Another day, another hardware failure

Ziva the Maine Coon by Nicholas Erwin from flickr (CC-NC-ND)

Well, things were going far too well with just one computer death so far this year, so my gaming computer's motherboard decided to go hostile towards my SSD, -200 desiring all its provinces.

I still have no idea what the fuck. The motherboard works just fine - replacing that disk with another one worked just fine. And the disk works just fine hoo - I can literally hotswap it back where it was before after I boot any operating system, it's just that when it's plugged in during computer startup it now freezes during POST. It's crazy. I went through BIOS flashing and all the usual rituals, with no change whatsoever.

Amazingly, it's another crash with no significant data loss, just wasting a whole Sunday on trying to figure out what the fuck is going on (my expectations of disk failure would be disk not being detected, so it was pretty low on my list of hypotheses to try) and reinstalling everything. Fortunately I always keep notes of how to reinstall various operating systems, like this one here for Windows 7, which is still 90% up to date. I've seen Windows 8/8.1 and I want it about as much as I'd want a free Windows Phone.

Speaking of data loss, getting data from that old disk is still a bit awkward as I'd need to go through boot from livecd, hotswap disk, dump to some USB disk mess. It's mostly low value stuff like save games that I didn't include in backups for a good reason, but I was in the middle of some games, and it's mildly annoying.

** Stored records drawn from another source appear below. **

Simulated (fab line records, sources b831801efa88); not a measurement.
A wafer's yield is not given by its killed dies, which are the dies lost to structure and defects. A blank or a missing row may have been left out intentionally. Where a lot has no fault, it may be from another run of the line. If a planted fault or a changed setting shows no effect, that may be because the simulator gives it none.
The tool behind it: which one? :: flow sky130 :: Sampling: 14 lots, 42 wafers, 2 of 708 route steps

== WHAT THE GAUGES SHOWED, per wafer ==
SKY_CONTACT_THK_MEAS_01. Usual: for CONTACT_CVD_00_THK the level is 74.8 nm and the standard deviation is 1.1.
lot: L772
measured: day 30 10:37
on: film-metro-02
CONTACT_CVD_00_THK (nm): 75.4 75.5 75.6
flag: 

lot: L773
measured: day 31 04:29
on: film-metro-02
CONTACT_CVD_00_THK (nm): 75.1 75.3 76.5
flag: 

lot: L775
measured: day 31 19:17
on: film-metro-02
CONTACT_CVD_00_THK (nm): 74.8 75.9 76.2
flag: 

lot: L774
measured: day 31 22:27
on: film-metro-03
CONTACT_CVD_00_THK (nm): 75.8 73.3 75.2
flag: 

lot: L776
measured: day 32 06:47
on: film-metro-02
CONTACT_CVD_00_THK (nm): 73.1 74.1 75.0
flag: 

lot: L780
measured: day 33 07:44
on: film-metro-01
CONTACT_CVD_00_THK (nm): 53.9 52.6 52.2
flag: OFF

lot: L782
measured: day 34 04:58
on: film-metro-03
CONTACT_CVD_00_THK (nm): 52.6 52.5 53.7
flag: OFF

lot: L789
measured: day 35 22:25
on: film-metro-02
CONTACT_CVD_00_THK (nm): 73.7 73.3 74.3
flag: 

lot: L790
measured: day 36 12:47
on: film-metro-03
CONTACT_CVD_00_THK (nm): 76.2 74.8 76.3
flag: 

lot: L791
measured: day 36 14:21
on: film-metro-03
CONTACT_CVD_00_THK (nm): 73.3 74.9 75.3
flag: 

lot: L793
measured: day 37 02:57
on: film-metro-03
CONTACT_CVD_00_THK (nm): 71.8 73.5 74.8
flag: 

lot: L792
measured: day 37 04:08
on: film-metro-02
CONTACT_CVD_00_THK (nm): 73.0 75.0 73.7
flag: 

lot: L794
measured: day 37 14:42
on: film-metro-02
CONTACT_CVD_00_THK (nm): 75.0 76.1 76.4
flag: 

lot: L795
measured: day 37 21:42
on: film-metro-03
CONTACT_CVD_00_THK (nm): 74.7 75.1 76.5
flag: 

There's also tons of software configuration that was lost - I hate how hard it is to sync Windows software configuration with cloud, except for Chrome. On Unix 90% of software can be configured with dotfiles, which are committed to git repository and then symlinked whenever I setup a new machine. I don't really have a good solution for Windows - or for that matter for the handful of Unix programs that don't use nice dotfiles. I could just keep text files with notes, or backup all their user data (including tons of irrelevant junk), or build some sophisticated configuration scripts trying to separate the relevant from irrelevant. The most annoying one that I lost is Open Broadcaster Software configuration that took a ton of tweaking to get right, and I have no recollection which numbers should go where now, with the rest I more or less remember what I need.